It’s a tall order, writing first person narrative through the eyes of a sixteen year-old boy.
Especially a boy who lives in 1885, in rural Texas. (I’m a city girl, myself).
Every word, (even curses, slang, terms of endearment) must be in 1880’s vernacular, and no ten-dollar words when a one-dollar word will do.
I keep having to think how boys talk! So few words! And a glance or a shrug can say so much…
Real places and events are the backdrop for John’s story—the family farm in Wrightsboro, the Los Angeles land rush of 1885, and the rail lines, then new, linking Texas with California, Chicago and points east.
Kansas City, where Texas herds were shipped by rail, and Chicago, where Bill Cody parades live cowboys, Indians and buffalo down crowded city streets.
The main characters are real people. To the extent possible, I’ve captured their true-life appearances and personalities, relying on photographs and personal writings for guidance on how these people thought and spoke.
Town names, some of which were different back then,local landmarks and weather… all as real as I can make it.

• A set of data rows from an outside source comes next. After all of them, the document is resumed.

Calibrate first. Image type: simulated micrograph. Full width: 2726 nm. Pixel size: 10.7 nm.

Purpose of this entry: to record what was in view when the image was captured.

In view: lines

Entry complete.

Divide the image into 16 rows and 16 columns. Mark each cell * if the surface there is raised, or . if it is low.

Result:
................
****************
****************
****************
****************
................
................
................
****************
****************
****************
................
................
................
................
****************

From a family elder, I got juicy details like the actual name and description of Eagle, John’s sooty-colored, homely horse. Hairy-Hooved, but smart and much beloved of our hero, John.
It’s hard writing what’s real. You have to study, study, study, till you can describe experiences you’ve never actually had, and sound like you’ve lived them.
Shoeing a horse, birthing a calf (omg, so incredibly messy and enough fluids to fill a bathtub and no I’m not kidding)…lassoing a bear and dragging it to death (you would not believe how hard that scene has been to write, and how many drafts it’s taken).
Every step of this takes longer than I think.
But this is not some flight of fictional fantasy, where I can make up a universe to suit my story. (Not that a fictional story would be easy. I’m just saying I don’t have the luxury of being able to depart from the known parameters of truth that form the scaffolding of this tale). Anyway, here I am, grinding through the truths of 130 years ago. Getting down to the gritty heart of the matter and trying to make it real.